When I am executing some cuda kernel, I noticed that for the many of my own cuda kernels, x64 build would cause failure, whereas Win32 would not.
I am very confused because the cuda source code are the same, and build is fine. It is just when x64 executes, it says it requests too much resource to launch. But shouldn't x64 allows more resources than Win32 in conceptually?
I normally like to use 1024 threads per block if it is possible. So to make x64 code work, I have to downsize the block to 256.
Any one has any idea?
Yes, it's possible. Presumably the issue you are talking about is a registers-per-thread issue.
In 32-bit mode, all pointers are 32-bits and require only one 32-bit register for storage on the GPU. With the exact same source code, those pointers will require 64-bits for storage and therefore will effectively require two 32-bit registers (and, as @njuffa points out below, certain other types can change their size as well, requiring double the registers.) The number of available 32-bit registers is a hardware limit that does not change whether compiling for 32-bit or 64-bit mode, but pointer storage will use twice as many registers in 64-bit mode.

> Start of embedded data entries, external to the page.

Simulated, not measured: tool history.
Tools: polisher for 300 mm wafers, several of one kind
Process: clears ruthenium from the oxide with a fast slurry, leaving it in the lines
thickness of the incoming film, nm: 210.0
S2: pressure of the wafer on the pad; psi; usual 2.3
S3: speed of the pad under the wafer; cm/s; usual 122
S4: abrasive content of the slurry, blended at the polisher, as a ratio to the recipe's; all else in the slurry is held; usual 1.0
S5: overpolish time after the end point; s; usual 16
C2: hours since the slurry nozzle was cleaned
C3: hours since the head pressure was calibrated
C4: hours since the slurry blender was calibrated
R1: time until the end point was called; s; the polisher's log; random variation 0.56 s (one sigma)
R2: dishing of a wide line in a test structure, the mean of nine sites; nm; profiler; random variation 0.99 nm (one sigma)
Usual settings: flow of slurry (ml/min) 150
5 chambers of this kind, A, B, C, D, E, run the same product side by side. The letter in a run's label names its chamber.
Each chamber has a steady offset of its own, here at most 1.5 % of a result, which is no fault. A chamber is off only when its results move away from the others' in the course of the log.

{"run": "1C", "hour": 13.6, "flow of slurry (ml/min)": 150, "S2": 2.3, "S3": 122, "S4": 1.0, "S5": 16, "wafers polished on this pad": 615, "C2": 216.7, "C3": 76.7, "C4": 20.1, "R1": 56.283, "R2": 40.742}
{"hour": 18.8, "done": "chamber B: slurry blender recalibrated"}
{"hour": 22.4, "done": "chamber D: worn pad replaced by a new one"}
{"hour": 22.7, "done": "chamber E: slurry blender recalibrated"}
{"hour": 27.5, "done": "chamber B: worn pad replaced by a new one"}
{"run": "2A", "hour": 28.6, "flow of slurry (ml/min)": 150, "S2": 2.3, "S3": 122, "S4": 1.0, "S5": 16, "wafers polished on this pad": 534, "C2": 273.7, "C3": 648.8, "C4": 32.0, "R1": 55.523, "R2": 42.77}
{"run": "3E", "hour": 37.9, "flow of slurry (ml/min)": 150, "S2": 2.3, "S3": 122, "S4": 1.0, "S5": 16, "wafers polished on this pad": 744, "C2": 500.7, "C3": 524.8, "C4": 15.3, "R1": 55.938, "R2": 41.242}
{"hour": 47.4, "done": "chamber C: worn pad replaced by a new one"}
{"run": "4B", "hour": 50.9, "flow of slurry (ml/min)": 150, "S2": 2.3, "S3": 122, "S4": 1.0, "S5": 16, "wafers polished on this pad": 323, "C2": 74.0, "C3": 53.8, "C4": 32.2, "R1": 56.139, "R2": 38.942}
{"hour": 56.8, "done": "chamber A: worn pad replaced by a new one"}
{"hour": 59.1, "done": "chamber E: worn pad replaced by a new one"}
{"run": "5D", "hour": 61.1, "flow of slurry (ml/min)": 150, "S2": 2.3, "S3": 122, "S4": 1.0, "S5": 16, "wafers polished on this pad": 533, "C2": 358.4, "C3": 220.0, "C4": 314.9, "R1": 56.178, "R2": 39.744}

Pointer arithmetic (or arithmetic involving any of the types that increase in size) may likewise be impacted, as some of it may need to be done using 64-bit arithmetic vs. 32-bit arithmetic.
If these registers-per-thread increases in 64-bit mode place your overall usage over the limit, then you will have to use one of a variety of methods to manage it. You've mentioned one already: reduce the number of threads. You can also investigate the
nvcc -maxrregcount ...
switch, and/or the launch bounds directive.